# If f(x) =tan^24x  and g(x) = sqrt(5x-1 , what is f'(g(x)) ?

Jul 3, 2016

$f ' \left(g \left(x\right)\right) = 24 {\tan}^{23} \left(\sqrt{5 x - 1}\right) \times {\sec}^{2} \left(\sqrt{5 x - 1}\right)$

#### Explanation:

As $f \left(x\right) = {\tan}^{24} x$ and $g \left(x\right) = \sqrt{5 x - 1}$

As $f \left(x\right) = {\tan}^{24} x$

$\frac{\mathrm{df}}{\mathrm{dx}} = f ' \left(x\right) = 24 {\tan}^{23} x \times {\sec}^{2} x$

and $f ' \left(g \left(x\right)\right) = 24 {\tan}^{23} \left(\sqrt{5 x - 1}\right) \times {\sec}^{2} \left(\sqrt{5 x - 1}\right)$

Jul 4, 2016

Reqd. Deri. $= \left(\frac{48}{5}\right) {\tan}^{23} x \cdot {\sec}^{2} x \cdot \sqrt{5 x - 1} .$

#### Explanation:

$f \left(x\right) = {\tan}^{24} x , g \left(x\right) = \sqrt{5 x - 1} = t ,$ say.
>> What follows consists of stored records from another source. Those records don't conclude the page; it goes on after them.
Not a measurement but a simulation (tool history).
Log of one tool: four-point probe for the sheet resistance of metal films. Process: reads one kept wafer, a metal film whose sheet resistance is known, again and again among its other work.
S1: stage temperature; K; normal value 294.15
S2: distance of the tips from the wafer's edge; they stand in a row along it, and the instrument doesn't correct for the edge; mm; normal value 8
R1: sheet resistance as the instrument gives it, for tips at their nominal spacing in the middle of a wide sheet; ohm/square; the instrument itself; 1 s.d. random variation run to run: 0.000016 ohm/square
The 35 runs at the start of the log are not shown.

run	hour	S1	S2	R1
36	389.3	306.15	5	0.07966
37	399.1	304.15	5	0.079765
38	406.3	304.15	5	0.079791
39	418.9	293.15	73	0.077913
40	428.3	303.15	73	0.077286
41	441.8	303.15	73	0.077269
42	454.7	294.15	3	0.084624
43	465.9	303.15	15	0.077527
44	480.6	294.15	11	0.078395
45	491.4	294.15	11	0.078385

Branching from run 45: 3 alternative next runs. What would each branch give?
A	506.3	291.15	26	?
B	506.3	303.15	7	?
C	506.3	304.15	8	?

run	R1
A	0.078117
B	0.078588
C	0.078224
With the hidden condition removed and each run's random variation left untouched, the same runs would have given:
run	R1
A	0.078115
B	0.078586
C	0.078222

Now Reqd. Deri. $= f ' \left(g \left(x\right)\right) = f ' \left(t\right) = \frac{d}{\mathrm{dt}} \left\{f \left(t\right)\right\} = \frac{\mathrm{df}}{\mathrm{dt}}$

We see that $f$ is a fun. of $x$, and $x$ of $t$. Hence,

reqd. Deri. $= \frac{\mathrm{df}}{\mathrm{dt}} = \frac{\mathrm{df}}{\mathrm{dx}} \cdot \frac{\mathrm{dx}}{\mathrm{dt}} \ldots \ldots \ldots . \left(1\right)$

Now, $f \left(x\right) = {\tan}^{24} x \Rightarrow \frac{\mathrm{df}}{\mathrm{dx}} = 24 {\tan}^{23} x \cdot \frac{d}{\mathrm{dx}} \tan x = 24 {\tan}^{23} x \cdot {\sec}^{2} x$.....(2)

Next, t=sqrt(5x-1) rArr dt/dx=1/(2sqrt(5x-1))*d/dx(5x-1)=5/(2sqrt(5x-1) $\Rightarrow \frac{\mathrm{dx}}{\mathrm{dt}} = \frac{2 \sqrt{5 x - 1}}{5.} \ldots \ldots \ldots \ldots \ldots \ldots . \left(3\right)$

From $\left(1\right) , \left(2\right) , \left(3\right)$, Reqd. Deri. $= 24 {\tan}^{23} x \cdot {\sec}^{2} x \cdot \frac{2 \sqrt{5 x - 1}}{5}$,
$= \left(\frac{48}{5}\right) {\tan}^{23} x \cdot {\sec}^{2} x \cdot \sqrt{5 x - 1} .$